FRESH MILLED WHEAT/RYE BREAD
My new toy, a grain grinder, was aching for me to make some flour. I found a number of recipes for rye bread, but my husband made his "rye bread face" (similar to his miso face...he hates miso) so I decided to keep looking and finally cobbled this together from a few recipes. I ended up with three nice, delicious loaves! If you know you want caraway, you can mix it with the rest of the dry ingredients. I chose to fold it into only 2/3 of the dough so that I would not see the "rye bread face" again. By the way, he claimed it was very good and there was no hint of rye bread face. Win!
Provided by MsTeechur
Categories Yeast Breads
Time 3h5m
Yield 3 Loaves, 40 serving(s)
Number Of Ingredients 10
Steps:
- Mix together the flours, caraway, vital wheat gluten in a large mixing bowl. Because rye takes a longer knead, I decided to use my Kitchenaid mixer rather than the dough setting on my bread machine.
- In a glass measuring cup, mix together honey and buttermilk. Sprinkle the yeast on top and let it hang out for about 15 minutes. It should get nice and bubbly and frothy.
- Pour the milk and yeast mixture into the flour, add the water slowly while it mixes. Finally add the oil and the salt.
- If it is too wet, add a little more flour, if it is too dry add a little more water. Go slow and test. This dough is a little more sticky than wheat only.
- Cover with a towel and let rest for 30 minutes.
- If you are doing this by hand, warm up so you don't pull a muscle and turn the dough out onto an oil. Knead for 8-10 minutes until it is nice and smooth. It definitely takes on a sheen when it's at the right point. It does not stretch as much as wheat only dough, so don't worry too much.
- If you're using magic aka the Kitchenaid Mixer, use the dough hook and knead it for 5 minutes, being sure to push the dough back down as it tries to crawl out. When it is smooth and shiny, transfer to a large oiled bowl and cover with a towel. Let it rise in a warm place for 1 hour.
- Note: It will rise right out of the mixing bowl, so when I say large bowl, I mean large.
- After an hour, punch it down and split into two or three depending on the size you want the loaves to be. When working with one, keep the rest covered.
- Form into a round or into a loaf (if using a pan). It was here I folded in the caraway in two of the loaves.
- Cut a slash into the bread so it does not tear while rising.
- Cover with a towel and let rise until doubled, about half an hour or so.
- Bake at 350 for 35-45 minutes.
- Remove from oven and brush with melted butter for a softer crust.
- Note: This bread does NOT brown like wheat only. It also will not rise in the oven (called an oven rise) so don't think you did something wrong if this is your first fresh milled bread. I happen to like smaller pieces of bread so I made three loaves, but if you like the more "normal" sized slices, do only two.
- Remove from the bread pan after a few minutes so it doesn't get soggy, then let cool on a clean towel.

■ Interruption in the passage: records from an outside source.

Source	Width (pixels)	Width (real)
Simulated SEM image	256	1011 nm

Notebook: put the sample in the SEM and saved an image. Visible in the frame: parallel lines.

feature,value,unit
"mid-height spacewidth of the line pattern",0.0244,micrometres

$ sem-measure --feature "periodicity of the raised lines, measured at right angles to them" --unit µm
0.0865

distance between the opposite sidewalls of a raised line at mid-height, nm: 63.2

FRESH MILLED GRAIN WHOLE WHEAT BREAD IN BREAD MACHINE
This is a recipe based on a few different bread recipes that use fresh milled grain. It is completely whole grain and is just heady and delicious! It took a few tries with different recipes, different types of rises, etc. before I finally came up with one that worked. This takes some planning. You won't get a loaf in 4 hours, but you will get a wonderful, completely clean, bread that will impress the neighbors and make you feel awesome. Preparation time includes the soaking time.
Provided by MsTeechur
Categories Yeast Breads
Time 12h30m
Yield 2 Loaves, 12 serving(s)
Number Of Ingredients 7
Steps:
- Grind about 5 cups of hard red or hard white spring wheat. This should make a little more than 600 grams of flour. Weigh the flour out.
- Tip for using Vitamix--store grain in freezer so it does not get hot during grinding. Do only 1 cup at a time. You can re-grind the larger pieces.
- Measure it out on a scale because the weight of flour is different depending on the grind. This is key. It will be around 4-5 cups, but you won't get bread that is as good if you use volume over weight.
- In your bread machine, add everything EXCEPT yeast and about 1 cup of flour.
- Turn on your bread machine and let it mix. It'll be kind of gloopy, that's fine. You might need to help get all the wheat wet by mixing it inches It doesn't have to be perfect, but we want the wheat wet. Stop once it's mixed (turn off machine). Of course you can do that by hand if you want to.
- Set the timer on your bread machine for at least 8 hours later and use the dough cycle for the best bread. You can wait up to 24 hours.
- The wait is so that the whole wheat can do a few important things; develop a good gluten and break down phytic acids. By using buttermilk (you can make your own or use water and 2 tsp apple cider vinegar) you give it an acidic environment to do it's thing.
- Pour the remaining flour on top of the dough and make a little "bowl" in the flour and carefully pour the yeast into the indent so that it is separated from the dough. If you don't, it will activate too early. Even better if you have a bread machine with a separate yeast chamber. If so you do not need to hold back any flour.
- When the machine beeps the next morning, the dough should be nicely risen, although you might expect it to be a bit higher if you're used to using regular bread flour. Worry not, my friend.
- Wash your counter very well and spray a little oil on it. Oil up your hands and turn the dough onto the counter. Fold it over itself a few times and then tear the dough in half. Just using your hands make it into a rectangle and roll it up tightly. Place it into an oiled bread pan. Cover with a towel and allow to rise for another hour or so. I just turn on my oven for a bit at low heat and then turn it off.
- Take the towel out of the oven (very important part) and bake for 25-30 minutes at 350.